A finalist in the ARTS Awards to be announced this month, Hinsdale Lighting adds sparkle to a Chicago suburb.
After teaching high school English for eight years in the Chicago area, Karen Lang was at a crossroads in her life. She took a leave of absence from her teaching position, traveled through Europe, and even stayed in Fiji for two months. She returned to the U.S. refreshed and ready to explore her options.
Working at a local home goods store owned by a former student’s mother, she found herself enjoying the industry immensely. After a year or two of learning the business, Lang decided to start up her own shop, with the blessing of her mentor. Drawing upon her college degrees in Art History and Italian, she wanted to bring that sensibility to retail. “I knew I didn’t want to be located in downtown Chicago because that’s where the place I had been working was. Instead, I chose a courtyard shopping center in the suburban town of Hinsdale,” she explains.
In 2001, Lang opened a 900-sq.-ft. ladies’ luxury goods store she named Trousseau. Often thought of as the accoutrements that encompass a bride’s wedding day, Lang points out that the French word also means “little bits” and appealed to her passion for collecting antiques and “goods from my past lives,” she jokes. Lang brought in a lot of antiques as well as wedding-related finery such as Baccarat toasting glasses and sterling silver accessories ideal for weddings and other formal celebrations.
Lang began taking buying trips overseas, combing antique shops in France and other European countries for finds that would be exquisite additions to Trousseau. “I was very right-brained; I’d buy what I liked,” she comments. However, she wasn’t as disciplined when it came to doing the math on her purchases. Trousseau was enjoying steady business, thanks to the exposure it received from the steady stream of locals visiting the very popular breakfast place next door. Still, Lang felt it was time for some expert advice to take her store to the next level.
Making an Investment
She hired an inventory consultant she had heard about from one of her jewelry reps and together Lang, her store manager, and the buyer sat down with the consultant. “I did it as a six-month trial,” Lang relates. “What the inventory consultant found was that we were holding too many dollars in antiques that could take six to eight months to find buyers for. What we needed were items that we could turn six times.”
As for those special pieces – a gorgeously ornate oversized mirror from France and some distinctive antique chandeliers, for example – that seemed to hang around forever, it was decided that they’d be treated as permanent “fixtures” in the store.
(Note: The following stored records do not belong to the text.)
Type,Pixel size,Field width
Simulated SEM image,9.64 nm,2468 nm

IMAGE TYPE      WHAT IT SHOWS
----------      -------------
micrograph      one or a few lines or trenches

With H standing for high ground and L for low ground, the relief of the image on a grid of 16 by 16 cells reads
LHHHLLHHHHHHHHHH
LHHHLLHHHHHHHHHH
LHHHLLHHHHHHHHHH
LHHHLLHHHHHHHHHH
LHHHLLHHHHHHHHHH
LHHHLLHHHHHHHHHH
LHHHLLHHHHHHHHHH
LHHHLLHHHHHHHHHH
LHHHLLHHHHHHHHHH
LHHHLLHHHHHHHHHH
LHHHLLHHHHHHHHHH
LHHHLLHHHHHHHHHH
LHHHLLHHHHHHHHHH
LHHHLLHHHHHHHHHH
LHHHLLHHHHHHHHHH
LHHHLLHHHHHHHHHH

What the inventory consultant discovered was selling briskly at Trousseau was the lighting. “We sold so many Currey & Company lamps, it was crazy,” Lang says. “It turned out that 27 percent of the products that sold the most often were lamps.” Add to that the fact that there were no lighting stores in the area and it’s easy to see where the idea for Hinsdale Lighting came from.
Opening Hinsdale Lighting
When a 1,000-sq.-ft. retail space opened up in the same shopping center in 2005, Lang decided to go for it. “When coming up with a name for the company, I simply thought, ‘What do we sell? Where are we located?’ and took it from there,” she states. “We thought we were going to be a lamp shop at first, and used [manufacturer] John-Richard Lighting’s trade showroom as inspiration.”
Soon, however, Lang had to expand the store’s focus beyond lamps. “One of our clients who bought a lot of antiques from us at Trousseau was building a beautiful French home and wanted us to do the lighting,” she says. When that home was featured in a regional magazine, referrals for lighting jobs started pouring in. “Then we started getting requests for exterior fixtures and we had to send them away to a competing business.” That led to an expansion from lamps to a broader assortment of lighting fixtures.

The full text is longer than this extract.